Throwback Thursday: Walter McCarty relives the 2005 playoffs


In this week’s Throwback Thursday, I got the chance to talk briefly with former Phoenix Suns forward and current Boston Celtics assistant coach Walter McCarty. He discussed his brief time in Phoenix that started weeks before the 2005 trade deadline and the 2005 Western Conference Finals series against the San Antonio Spurs.

We all know the story of the 2004-05 Phoenix Suns. After winning 29 games the season prior, general manager Bryan Colangelo brought in Steve Nash and, well… you all know the rest. The Suns won 62 games. Nash won the first of two consecutive MVP awards and led the team all the way to the Western Conference Finals before falling in five games to those dreaded San Antonio Spurs. It was the start of the “7 Seconds or Less” era that brought Suns fans many wins and lots of joy.

During that season, the Suns made a deal prior to the trade deadline that brought in Walter McCarty from the Boston Celtics in exchange for Zarko Cabarkapa (remember him?) and a second round pick. McCarty added depth to a short bench but ended up having a minimal impact with the team. He played in 28 regular season games averaging 3.5 points and 2.2 rebounds per game, though he did have a 20 point game. He got into eight playoff games, and saw extended action in only a handful of them.

After that season McCarty lasted one more season with the Los Angeles Clippers before he retired after a 12-year career. Though his stay was brief, McCarty has very fond memories of Phoenix and I talked to him before Celtics shootaround on Wednesday.

Sanders: What do you remember from your time in Phoenix?

McCarty: It was fun times. We had a really exciting team with Amare (Stoudemire), Shawn (Marion) , Quentin (Richardson) and Joe (Johnson). Also, Steve (Nash)… Stevie Wonder (Laughs). It was a fun time and playing at an exciting place, they do a really good job here, the fans, they support their team and it’s a great basketball environment. It was fun coming to games and playing here. It was a really good time.

Sanders: How much fun was it to watch Amare Stoudemire put up the numbers that he did against Tim Duncan and the Spurs in the Western Conference Finals?

McCarty: It was fun to watch and being a apart of to see him at that level. People forget how good he was and I tell people all the time. Listen man, I have seen him do some really special things to some really good teams and it was fun basketball.

Sanders: What went wrong for the team in that series?

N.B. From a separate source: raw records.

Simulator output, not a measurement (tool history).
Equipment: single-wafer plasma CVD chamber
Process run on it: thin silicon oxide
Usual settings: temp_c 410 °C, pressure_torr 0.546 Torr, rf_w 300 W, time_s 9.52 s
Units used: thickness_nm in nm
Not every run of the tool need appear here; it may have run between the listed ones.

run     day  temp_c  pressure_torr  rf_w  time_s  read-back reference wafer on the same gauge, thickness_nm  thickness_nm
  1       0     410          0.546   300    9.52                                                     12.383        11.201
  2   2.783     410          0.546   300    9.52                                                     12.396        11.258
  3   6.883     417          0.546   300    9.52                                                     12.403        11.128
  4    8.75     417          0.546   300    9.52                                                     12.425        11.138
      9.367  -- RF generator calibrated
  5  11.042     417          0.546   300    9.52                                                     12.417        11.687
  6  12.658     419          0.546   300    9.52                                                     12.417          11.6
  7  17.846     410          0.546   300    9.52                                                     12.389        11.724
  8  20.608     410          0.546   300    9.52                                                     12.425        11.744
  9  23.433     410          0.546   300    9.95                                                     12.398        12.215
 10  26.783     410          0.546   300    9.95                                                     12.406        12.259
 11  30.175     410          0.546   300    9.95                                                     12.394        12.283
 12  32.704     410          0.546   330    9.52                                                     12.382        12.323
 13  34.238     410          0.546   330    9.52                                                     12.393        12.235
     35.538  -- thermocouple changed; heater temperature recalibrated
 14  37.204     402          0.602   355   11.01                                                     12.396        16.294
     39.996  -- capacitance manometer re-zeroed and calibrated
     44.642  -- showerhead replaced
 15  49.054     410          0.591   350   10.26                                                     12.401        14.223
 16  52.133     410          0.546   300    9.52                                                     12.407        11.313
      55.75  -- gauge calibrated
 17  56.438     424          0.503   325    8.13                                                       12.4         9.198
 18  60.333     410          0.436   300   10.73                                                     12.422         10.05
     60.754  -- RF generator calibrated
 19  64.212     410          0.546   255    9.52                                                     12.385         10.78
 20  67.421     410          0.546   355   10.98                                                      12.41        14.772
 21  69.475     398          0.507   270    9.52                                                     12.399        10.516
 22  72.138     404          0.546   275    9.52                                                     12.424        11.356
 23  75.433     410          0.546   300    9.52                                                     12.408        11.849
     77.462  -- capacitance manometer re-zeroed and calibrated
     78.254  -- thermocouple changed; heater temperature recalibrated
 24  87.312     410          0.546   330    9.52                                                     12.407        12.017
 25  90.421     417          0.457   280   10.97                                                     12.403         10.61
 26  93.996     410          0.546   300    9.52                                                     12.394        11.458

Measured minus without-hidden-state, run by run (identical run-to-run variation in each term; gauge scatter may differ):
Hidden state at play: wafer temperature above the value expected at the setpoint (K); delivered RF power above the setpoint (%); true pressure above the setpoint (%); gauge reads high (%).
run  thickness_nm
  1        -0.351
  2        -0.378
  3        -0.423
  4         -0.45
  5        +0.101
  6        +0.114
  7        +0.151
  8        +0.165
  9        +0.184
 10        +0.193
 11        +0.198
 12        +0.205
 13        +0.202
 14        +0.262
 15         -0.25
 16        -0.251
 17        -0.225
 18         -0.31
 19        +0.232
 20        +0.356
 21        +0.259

McCarty: Joe Johnson went down. It was at that end of the court (basket by the Suns bench). He fell on his face and his eyes closed up, he was our go-to guy and was able to shut (Tony) Parker down and guard (Manu) Ginobli, but also get us points, they didn’t have anyone that could guard him. He was big for us and when he went down it hurt us.

Sanders: Can you say that the Suns win that series if Johnson is healthy?

McCarty: Definitely, we had a good chance winning that game and if he is healthy we definitely win that series.

Tags: Amar'e Stoudemire Joe Johnson Spurs Suns Walter McCarty

  • EBJM

    Speaking of Zarko Cabarkapa, how about a Danny Fortson throwback?

    Fortson was called for a flagrant foul on the play that sent Cabarkapa into the stands which resulted in a broken wrist and Suns owner Jerry Colangelo asked the NBA to fine or suspend the Dallas player.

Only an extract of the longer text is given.